The more the messier

“When we can treat all existing persons as human, it will be time enough to think about having more.”

— Athelstan Spilhaus


Resolutions are meant to be broken – that truth is universal. If the construction delays are any indication, one is compelled to conclude that the situation in KGP is no different. Our leaders’ vision is commendable and we are part of an institute with world-class infrastructure; but sadly the infrastructure seems to exist on paper only. With about 2000 people making the campus their new home this semester, we are simply not equipped enough to support their needs. Already stressed mess facilities are fighting a losing battle to feed hundreds of hungry mouths. The Scholars’ Avenue took a reality check of the present condition and the prognosis is anything but pleasant:

Second years perhaps have been dealt the worst hand. In almost all boys’ hostels (with the notable exception of RP) they’ve been shepherded either four in a triple sharing room or paired up in a single room. Four students crammed up in a 3-seater room in this oppressive weather is hardly the ideal scenario to kick off a new academic year. The Civil Works Department perhaps had the foresight to enhance the aesthetic beauty of the 2.2 since they already knew that with accommodation facilities like these, the students would be spending more time on the road than in the confined spaces of their overcrowded rooms. Halls such as HJB and LLR did not receive any new students this year, their ambitious plans for the GC and Illumination have since, taken a huge hit. Even third years were compelled to struggle for rooms. RK, Azad, Patel, HJB and SN still have third years paired up in double rooms.

While new construction saved some messes from the brunt of overcrowding, residents in some halls still have to wait in serpentine queues or dine under makeshift bamboo tents to be served their daily bread, images reminiscent of a flood relief centre. It is a flood, indeed, a flood of humanity which inundates the Scholars’ Avenue during lunchtime. Cycle stands, in halls as well as the one near the Central Library have long been overflowing but to no one’s notice, it seems.
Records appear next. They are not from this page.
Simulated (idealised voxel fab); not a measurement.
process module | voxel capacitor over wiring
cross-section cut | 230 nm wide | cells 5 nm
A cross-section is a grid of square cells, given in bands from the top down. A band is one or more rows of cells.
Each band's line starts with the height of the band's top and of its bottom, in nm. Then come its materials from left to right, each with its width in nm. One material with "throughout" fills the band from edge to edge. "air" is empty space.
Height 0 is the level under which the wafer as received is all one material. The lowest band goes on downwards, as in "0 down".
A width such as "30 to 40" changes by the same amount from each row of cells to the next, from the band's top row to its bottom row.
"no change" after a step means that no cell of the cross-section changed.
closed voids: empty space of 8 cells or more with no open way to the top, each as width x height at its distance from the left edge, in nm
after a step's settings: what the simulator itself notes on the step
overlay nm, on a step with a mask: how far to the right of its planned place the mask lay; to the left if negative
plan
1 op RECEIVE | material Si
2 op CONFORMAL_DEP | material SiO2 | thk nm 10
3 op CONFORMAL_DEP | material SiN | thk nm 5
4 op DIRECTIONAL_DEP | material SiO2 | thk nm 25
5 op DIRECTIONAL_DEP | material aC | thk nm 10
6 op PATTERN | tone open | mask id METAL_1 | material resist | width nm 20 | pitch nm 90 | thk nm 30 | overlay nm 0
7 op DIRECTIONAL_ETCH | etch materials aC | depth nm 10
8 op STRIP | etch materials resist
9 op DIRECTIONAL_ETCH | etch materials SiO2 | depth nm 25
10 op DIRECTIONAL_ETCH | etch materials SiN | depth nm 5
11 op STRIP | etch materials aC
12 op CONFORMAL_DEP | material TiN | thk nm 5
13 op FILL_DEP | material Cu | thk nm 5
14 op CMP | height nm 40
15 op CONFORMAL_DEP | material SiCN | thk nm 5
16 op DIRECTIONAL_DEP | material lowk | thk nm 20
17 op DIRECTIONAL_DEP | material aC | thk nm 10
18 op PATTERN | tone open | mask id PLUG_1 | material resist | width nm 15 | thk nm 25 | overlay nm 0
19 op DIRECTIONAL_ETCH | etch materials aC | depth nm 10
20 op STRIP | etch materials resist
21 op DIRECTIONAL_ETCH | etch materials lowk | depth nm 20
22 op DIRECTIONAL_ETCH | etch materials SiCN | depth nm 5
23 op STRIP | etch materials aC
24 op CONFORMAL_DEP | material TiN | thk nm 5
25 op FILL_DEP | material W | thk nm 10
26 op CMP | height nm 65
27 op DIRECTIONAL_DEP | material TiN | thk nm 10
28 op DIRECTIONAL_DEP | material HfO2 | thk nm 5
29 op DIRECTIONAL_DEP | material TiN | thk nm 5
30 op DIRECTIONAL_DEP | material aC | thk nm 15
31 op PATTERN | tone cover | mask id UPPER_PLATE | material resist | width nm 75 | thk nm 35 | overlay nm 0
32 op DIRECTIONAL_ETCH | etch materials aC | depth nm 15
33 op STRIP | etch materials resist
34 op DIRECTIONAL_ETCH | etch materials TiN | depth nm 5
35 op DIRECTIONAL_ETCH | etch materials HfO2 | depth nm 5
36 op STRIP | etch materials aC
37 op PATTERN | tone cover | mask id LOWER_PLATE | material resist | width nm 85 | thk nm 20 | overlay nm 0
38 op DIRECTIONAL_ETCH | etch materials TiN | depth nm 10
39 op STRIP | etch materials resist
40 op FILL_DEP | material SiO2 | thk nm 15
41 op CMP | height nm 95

Three new halls – Lal Bahadur Shastri, B R Ambedkar, and Chanakya halls of residence were the administrations’ answer to this problem. Lal Bahadur Shastri has been delayed by more than two years and – wait for it – is still not complete. Out of a total of 667 planned rooms, only 124 have been handed over to the HMC. The hostel, which currently houses post-graduate students, doesn’t have LAN, a proper dining hall or a functional kitchen. Food is being prepared elsewhere and being served at a single counter in the in the hall where long queues are the norm. To add to the discomfort, the on-going construction is a cause of continuous disturbance.

Work on the B R Ambedkar hall has started and according to optimistic estimates, students will be able to move in by December 2011. The hall will have 1600 single rooms, providing a breather to the older halls. The building plans for Chanakya hall of residence, meant for VGSOM students is yet to see the light of day. We urge our readers to take this information with an adequate amount of salt (to taste).

Several departmental classes and laboratories are experiencing dilution in quality and intensity in the process of accommodating more students, not to mention that student-teacher interaction is inevitably taking a hit. The planned Nalanda complex is expected to give respite, though one is inclined to believe that a great amount of effort and planning will be required to even maintain the present standards of education.

In essence, a lack of resources is being felt in multiple aspects of life which begs the question – where did the planning go wrong? Has the number of students grown untimely, without giving thought to how the general quality of lifestyle and academics may be impacted?

There are of course possible solutions, they only need to be thought of early enough to be implemented on time. Class timings can be staggered, with systematic variation aimed at minimising sudden load on the messes especially during lunch hours. Facilities for games and sports need to be in some kind of proportion with the growing population, otherwise we might end up compromising on too many fronts. Here’s hoping that the future brings successful execution of well thought out plans to make life productive for every individual on campus.


“Four people living in one room means you have to adjust to three different daily routines, as opposed to just one in a twin-sharing room. It’s not only about physical space but also about loss of privacy.”
-Second Year student.
“The situation came under control when the M. Sc. students were ultimately removed from PAN which otherwise would have resulted in total chaos. So all I would like to do is plead to the authorities to make room for newcomers before increasing the number of seats”
-G.Sec. Maintainence, Patel.

“The mess is a major cause of concern, especially in RP. Our strength stands at 835, so the condition of the mess is pathetic. You can see students fighting for rotis or waiting in queues for 15 minutes. I hope all these issues will be resolved once LBS gets completed.”
- G.Sec Maintainence, RP.


  1. here's an idea says:

    Hundreds of hungry mouths? :P Sounds like Somalia to me :P

  2. Karan Kakwani says:

    The article reads to be very effective and the Higher authorities should be made to read this directly…

  3. Praful P. Pai says:

    The mess timings can be staggered for a particular set of students according to their room numbers or floor numbers.